Together, the new IR-1 and IR-2m centrifuges would more than double the current output of the Natanz facility. This would translate into a nearly 50 percent reduction – from 99 days to 52 – in the time it would take Iran to produce 20 kilograms of HEU, the minimum for a nuclear weapon.

Thus, Iran might be delaying the day when it is ready to make the dash to a nuclear weapon, but is ensuring that the dash will be as short as possible. In effect, Iran is shrewdly sidestepping Israel’s red line while raising the stakes for the next round of international negotiations.

I think the author has the right idea, but if I was an Iranian nutball, I'd worry that 52 days was way too long to race to the security that they believe atomic weapons will provide them. Sure, there could be a couple weeks of not being sure if they passed the threshold and a couple more weeks to decide to strike. But that would still leave more than three weeks to attack Iran and keep Iran from crossing that red line.

If I was chief nutball of Iran, I'd want some nukes before I start racing to produce as much HEU as I can:

The problem from Iran's point of view is that they can't know if crossing one of these lines could trigger an American or Israeli preemptive strike out of fear that further delay in attacking would be too late to prevent Iran from getting nuclear weapons. And if I was an Iranian nutball, I wouldn't assume the Americans and Israelis couldn't knock out my infrastructure.

Were I an Iranian nutball, under those circumstances, I'd want at least a few atomic warhead on hand before I announce capabilities to produce atomic weapons-grade material. Which would mean I'd have had to have bought some from either North Korea or Pakistan--or possibly even from some broke custodian of Russia's arsenal.

If Iran can announce both the ability to make nuclear bomb material and the possession of actual nuclear weapons--perhaps by detonating one in a test on their own territory--Tehran would quite possibly deter an attack on Iran's nuclear infrastructure.

We're not dealing with idiots. If the Iranian mullahs believe there are red lines that trigger Israeli or American action, why wouldn't they take counter-actions rather than just blindly cross those lines and provide a pretext for military action against them?

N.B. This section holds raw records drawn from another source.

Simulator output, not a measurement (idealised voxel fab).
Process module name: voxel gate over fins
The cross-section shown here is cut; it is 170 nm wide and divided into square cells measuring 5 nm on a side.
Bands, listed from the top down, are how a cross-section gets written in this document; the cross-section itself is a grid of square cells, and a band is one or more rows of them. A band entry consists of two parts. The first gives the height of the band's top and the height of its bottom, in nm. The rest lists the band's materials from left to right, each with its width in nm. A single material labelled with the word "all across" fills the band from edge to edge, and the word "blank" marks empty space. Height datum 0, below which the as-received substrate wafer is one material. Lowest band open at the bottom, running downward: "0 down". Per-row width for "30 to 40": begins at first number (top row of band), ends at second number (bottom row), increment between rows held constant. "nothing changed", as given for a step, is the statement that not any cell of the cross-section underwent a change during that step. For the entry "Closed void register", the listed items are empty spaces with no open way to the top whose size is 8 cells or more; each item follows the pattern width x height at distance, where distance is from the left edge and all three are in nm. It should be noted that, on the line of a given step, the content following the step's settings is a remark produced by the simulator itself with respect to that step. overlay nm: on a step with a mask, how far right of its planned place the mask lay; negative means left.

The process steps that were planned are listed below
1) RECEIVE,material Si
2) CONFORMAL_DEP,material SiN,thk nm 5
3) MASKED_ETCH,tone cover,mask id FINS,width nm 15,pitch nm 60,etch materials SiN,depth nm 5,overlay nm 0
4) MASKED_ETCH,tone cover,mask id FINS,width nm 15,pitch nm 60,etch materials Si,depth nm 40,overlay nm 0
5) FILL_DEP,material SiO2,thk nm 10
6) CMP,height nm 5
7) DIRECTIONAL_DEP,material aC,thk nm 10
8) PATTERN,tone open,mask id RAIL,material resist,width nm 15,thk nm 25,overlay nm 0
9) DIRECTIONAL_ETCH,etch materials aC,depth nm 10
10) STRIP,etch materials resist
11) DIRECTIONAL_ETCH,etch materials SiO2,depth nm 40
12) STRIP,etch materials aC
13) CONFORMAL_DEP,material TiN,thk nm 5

The Iranians are nuts. But they aren't stupid. If I was the chief Iranian nutball, I'd buy nukes from impoverished North Korea--which seems to have perfected their design--or at least buy the design blueprints from North Korea while bringing in the HEU for the warhead from sources that don't have the same level of attention as those centrifuges receive, and which we seem to be defining as the red line for action.